The SEO community started the week with bad news: Google restricted Google Keyword Planner to users with AdWords accounts. Keyword planning and research is a backbone of search engine optimization. The tool allowed websites to target keywords their target market is searching for, create content that is in demand, and even optimize for local search.
But on Monday morning, many professionals went to use the Keyword Planner tool only to be left with confusing error messages: “To use Keyword Planner, you need to have at least one campaign.”
Users voiced their concerns on Twitter, blogs and social media sites.
The reported change by Google only mentioned the need for an AdWords account – not an active campaign. But the displayed error message indicated that potential users needed an active campaign to use the tool, which meant that unless a user bought advertising, they would be without the Keyword Tool.
The Google AdWords official Twitter account tweeted: “Not true, Joe! Setting up a campaign ad group is not mandatory to use the keyword planner.”
Complaints continued to roll in, with another clarification coming in later on: “To clarify, you do not need an active campaign to use the Keyword Planner.” The issue continued to grow in size as more and more people reported that they were unable to use the Keyword Planner.
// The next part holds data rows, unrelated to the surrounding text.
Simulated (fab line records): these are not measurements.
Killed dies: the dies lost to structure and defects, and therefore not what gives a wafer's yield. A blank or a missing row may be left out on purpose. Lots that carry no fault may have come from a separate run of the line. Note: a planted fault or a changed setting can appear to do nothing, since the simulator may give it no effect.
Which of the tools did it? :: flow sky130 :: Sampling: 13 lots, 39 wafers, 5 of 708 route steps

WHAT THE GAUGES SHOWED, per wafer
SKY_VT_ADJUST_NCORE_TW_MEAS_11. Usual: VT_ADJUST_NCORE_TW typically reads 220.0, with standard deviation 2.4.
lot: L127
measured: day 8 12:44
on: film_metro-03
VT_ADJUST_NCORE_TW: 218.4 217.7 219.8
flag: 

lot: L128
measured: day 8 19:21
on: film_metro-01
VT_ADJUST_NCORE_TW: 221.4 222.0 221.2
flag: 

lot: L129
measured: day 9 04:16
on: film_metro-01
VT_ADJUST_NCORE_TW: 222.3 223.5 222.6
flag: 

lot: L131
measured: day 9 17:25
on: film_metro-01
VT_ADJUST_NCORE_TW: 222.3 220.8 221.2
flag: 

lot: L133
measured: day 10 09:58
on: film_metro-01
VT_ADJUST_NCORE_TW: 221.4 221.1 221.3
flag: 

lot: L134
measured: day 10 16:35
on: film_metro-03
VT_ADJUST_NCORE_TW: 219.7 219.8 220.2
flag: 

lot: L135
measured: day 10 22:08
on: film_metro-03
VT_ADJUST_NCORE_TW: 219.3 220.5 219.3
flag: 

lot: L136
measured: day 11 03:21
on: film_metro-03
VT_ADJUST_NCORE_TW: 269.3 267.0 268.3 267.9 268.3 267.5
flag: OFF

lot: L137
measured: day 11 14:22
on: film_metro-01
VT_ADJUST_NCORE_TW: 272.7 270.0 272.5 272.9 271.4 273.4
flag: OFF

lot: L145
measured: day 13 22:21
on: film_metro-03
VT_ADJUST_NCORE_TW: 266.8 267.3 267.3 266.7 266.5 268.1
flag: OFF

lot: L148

Questions from the community rang with the same theme: why create an error message if this is a technical glitch?
An AdWords account is required to use Keyword Planner, but no active campaigns are required, says Google. The cause for the message is being blamed on a “technical issue” that the team has been working on since June 27.
“Professionals working on local SEO use Keyword Planner every day,” states PSM Marketing.
The issue was first brought to Google’s attention on June 16, according to the account’s Twitter history. Even users with an active AdWords account complained about the issue on June 24. The account in question complained that they had an active campaign and were still unable to access the keyword tool. The reason for the continued growth of the technical bug hasn’t been reported.
A subsequent issue with Google’s Keyword Planner occurred on Thursday when “close variants” returned the same average monthly search volumes.
Searching for “cats” and “cat” returned 3.35 million monthly searches, but other queries did not, such as “seo service” and “seo services.”
Erroneously combined words often displayed the same number of average monthly searches. A query for “car wash” and “carwash” returned the same results for monthly search averages. Keyword variations lumped into the same monthly searches for some queries and not others lead to the assumption that the Keyword Planner is going to undergo changes in the near future.
The AdWords account and campaign requirement is being dubbed a “rollback” by some users that believe Google may have been testing the community’s response to the change before rolling it back amid backlash. The assertion would lead to an explanation for the error message existing in the first place.